I feel tremendous sympathy for the group of disciples gathered in the upper room. They have been through so much in one week. They have lost their beloved friend, teacher and mentor to a torturous and humiliating death. They are terrified that their lives may also be in danger by association. How do they stay safe when people may easily recognise
them?
They keep hearing stories that he, whom they know was dead, is in fact alive and risen. They have just heard the story of the two who claim to have met Jesus on the road to Emmaus. Have they become unhinged through grief, they may wonder? They must have been deeply disturbed and afraid.
Then Jesus appears to them.
How does one begin to process such an experience? This is not the usual order of things. It is completely beyond our ordinary human experience. No wonder they were in a state of terror. They are deeply traumatised.
Jesus moves into this space offering them the exact words of reassurance that they need. He gives them a blessing of peace. He gently invites them to test the truth of their experience by seeing the wounds in his hands and side and by seeing him eat. They move from terror to joy at realising that the one they thought was lost to them is alive in a new way.
Then Jesus begins to help them to understand by reminding them of the prophesies in the scriptures about him. He helps them to process their experience and to understand what is happening – gently leading them into a new understanding of things.
They have been hiding, afraid for their own lives, safety and reputations. Now they are witnesses to the unimaginable. They had some sense of who Jesus was. Now they know. They know, beyond doubt, that he is the Messiah and that they are the ones chosen to witness to him. One wonders what went through each one of their minds that night. The thoughts, emotions and questions. What conversations
did they have with each other deep into the night? From the moment the truth begins to penetrate, everything shifts. There is a new story emerging even if they don’t quite know how to articulate it. Their understanding has been awakened. What they know now they can never ‘un-know.’

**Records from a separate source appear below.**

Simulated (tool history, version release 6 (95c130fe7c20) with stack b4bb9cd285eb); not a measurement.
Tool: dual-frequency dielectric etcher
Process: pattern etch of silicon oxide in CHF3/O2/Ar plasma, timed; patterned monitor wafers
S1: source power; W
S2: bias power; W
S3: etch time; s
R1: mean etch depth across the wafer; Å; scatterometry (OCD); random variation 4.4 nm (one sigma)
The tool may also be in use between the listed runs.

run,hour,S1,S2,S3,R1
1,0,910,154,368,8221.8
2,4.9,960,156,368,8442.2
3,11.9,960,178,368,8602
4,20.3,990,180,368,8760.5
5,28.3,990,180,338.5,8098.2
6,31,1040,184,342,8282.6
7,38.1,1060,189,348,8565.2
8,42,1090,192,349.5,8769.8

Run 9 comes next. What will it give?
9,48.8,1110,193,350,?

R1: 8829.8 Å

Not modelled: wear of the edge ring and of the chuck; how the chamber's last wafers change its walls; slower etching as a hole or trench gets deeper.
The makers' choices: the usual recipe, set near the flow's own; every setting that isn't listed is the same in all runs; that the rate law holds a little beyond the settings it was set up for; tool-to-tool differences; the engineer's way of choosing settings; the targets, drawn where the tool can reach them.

In our own experience too, an encounter with the risen Jesus changes our story. What, perhaps, doesn’t make sense to you? What shifts has the risen Lord brought into your life?
Can you allow the risen Jesus to enter through the closed doors of you heart? Can you hear him say the words: ‘Peace be with you’ and allow him to help you begin to understand what his death and resurrection means for you?
In which spaces of my life am I disorientated, grieving or hiding?
How has your encounter with the risen Lord shifted your understanding of God, yourself and others?